[Speed Time Work] Three men can finish a work in x days, share in wages & other special cases
- Prologue
- Case: three men start the work simultaneously.
- Case: Three Men Start Working One After Another
- Case: Share in Daily Wage
- Case: Share in money after work finished?
- Case: Time equations: set of two people working
- Case: Time Ratios are given
Prologue
Speed Time work questions routinely appears in almost every aptitude exam
A can complete a piece of work in 10 days, B can do it in 12 days, C can to it in 15 days. Now A starts the work and continues for 2 days, then B joins and then C joins ….etc.etc. how much time will it take?
- Sometimes, Instead of character names, they’ll give your three pipes. Pipe A can fill the tank in X minutes, Pipe B can do in ….But the approach remains the same. (if pipe is emptying then use minus sign in the speed.)
- Such questions take very little time. Just LCM, fill in the table, and use STD formula and done.
Case: three men start the work simultaneously.
Aiyyar can paint Gokuldham society in 10 days, Bhide Master can do it in 12 days and Champaklal can do it in 15 days. If all three of them start working simultaneously from day 1, how many days will it take for them to finish the painting work?

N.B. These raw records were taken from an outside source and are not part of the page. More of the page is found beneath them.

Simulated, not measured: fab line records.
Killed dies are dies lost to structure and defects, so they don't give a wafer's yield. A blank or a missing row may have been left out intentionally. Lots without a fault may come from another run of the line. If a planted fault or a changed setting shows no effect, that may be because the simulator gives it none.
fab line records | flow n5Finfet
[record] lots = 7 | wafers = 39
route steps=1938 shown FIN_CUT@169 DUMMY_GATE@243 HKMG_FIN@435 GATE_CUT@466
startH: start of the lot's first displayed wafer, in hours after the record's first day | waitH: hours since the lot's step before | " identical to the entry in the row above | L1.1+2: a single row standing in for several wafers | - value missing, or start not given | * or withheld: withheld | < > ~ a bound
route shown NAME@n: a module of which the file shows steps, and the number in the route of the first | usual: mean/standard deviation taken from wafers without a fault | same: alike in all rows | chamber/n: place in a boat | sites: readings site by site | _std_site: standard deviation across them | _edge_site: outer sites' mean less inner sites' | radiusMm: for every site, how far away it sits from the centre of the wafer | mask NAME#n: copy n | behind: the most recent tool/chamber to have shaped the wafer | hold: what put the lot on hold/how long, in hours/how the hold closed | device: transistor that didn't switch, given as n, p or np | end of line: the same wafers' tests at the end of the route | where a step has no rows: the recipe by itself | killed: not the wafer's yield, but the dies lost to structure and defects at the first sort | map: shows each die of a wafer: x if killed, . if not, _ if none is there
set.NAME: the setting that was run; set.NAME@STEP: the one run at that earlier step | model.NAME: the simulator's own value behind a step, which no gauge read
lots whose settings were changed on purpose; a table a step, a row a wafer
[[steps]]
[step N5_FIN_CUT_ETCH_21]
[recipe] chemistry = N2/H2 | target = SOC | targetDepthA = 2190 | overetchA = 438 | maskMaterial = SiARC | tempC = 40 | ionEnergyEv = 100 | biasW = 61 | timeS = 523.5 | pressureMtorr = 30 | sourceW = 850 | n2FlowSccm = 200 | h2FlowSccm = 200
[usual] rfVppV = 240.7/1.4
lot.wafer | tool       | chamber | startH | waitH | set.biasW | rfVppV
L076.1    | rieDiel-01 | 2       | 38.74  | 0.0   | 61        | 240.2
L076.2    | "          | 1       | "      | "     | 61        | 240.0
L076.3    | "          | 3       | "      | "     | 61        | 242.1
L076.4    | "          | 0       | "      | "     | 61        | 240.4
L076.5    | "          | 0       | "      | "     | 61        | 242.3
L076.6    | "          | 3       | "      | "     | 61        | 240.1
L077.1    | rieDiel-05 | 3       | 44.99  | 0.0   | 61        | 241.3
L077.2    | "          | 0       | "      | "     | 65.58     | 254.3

It is similar to the pipes and cisterns problem.so make a table
Aiyyar | Bhide | Champak | Together | |
Speed | ||||
Time | 10 | 12 | 15 | |
Distance |
The “time” for each individual character, is already given in the problem.
Now take the LCM of Time, means that factorize number into its prime numbers (2,3,5,7,11,13,17,19 etc)
10=2×5
12=2^{2}×3
15=3×5
Now take each prime number in its highest power and multiply them together.
LCM=2^{2}×3^{1}×5^{1}=60
- So LCM (10,12,15)=60. This is the total distance covered, and in this case it means total work done. i.e. entire surface area of walls of Gokuldham is 60 square meters.
- Whether these characters paint the society individually or together, the area of the walls will remain one and same 60.
Aiyyar | Bhide | Champak | Together | |
Speed | ||||
Time | 10 | 12 | 15 | |
Distance | 60 | 60 | 60 | 60 |
Not only empty box is of speed.
Simply write the number required to get 60 by multiplication.
Example Aiyyer’s time is 10 days. So to get 60 from ten, you’ve to multiply 10 with 6.
(Alternatively) for Aiyyer’s case
Speed x time = distance
Speed x 10 days = 60 ; because it is already given in the problem that Aiyyar takes 10 days.
Speed = 60/10 = 6.
Write 6, in Aiyyar’s speed box.
Similarly for Bhide and Champak you’ll get 5 and 4 respectively.
Aiyyar | Bhide | Champak | Together | |
Speed | 6 | 5 | 4 | 6+5+4=15 |
Time | 10 | 12 | 15 | |
Distance | 60 | 60 | 60 | 60 |
When these three characters work together, their speed will increase: 6+5+4=15.
Now we have to find out the time required,
Again STD formula
Speed x time = distance
15 x time = 60
Time = 60/15= 4 days.
Final answer: if these three characters work together, they can paint the society in only four days.
Case: Three Men Start Working One After Another
Same problem, but with little modification
Aiyyar can paint Gokuldham society in 10 days, Bhide Master can do it in 12 days and Champaklal can do it in 15 days. Aiyyar starts painting the society and Bhide joins him after 2 days. Then Both of paint the society together for one day and then Champaklal joins the gang. In this manner, how many total days will be required to finish the paint work?
Part I: Aiyaar starts the work
The table remains seem up to this part
Characters | Work | |||
Aiyyar | Bhide | Champak | Aiyyar starts | |
Speed | 6 | 5 | 4 | 6 |
Time | 10 | 12 | 15 | x2 |
Distance | 60 | 60 | 60 | =12 |
It is given that For the first two days, Aiyyar works alone.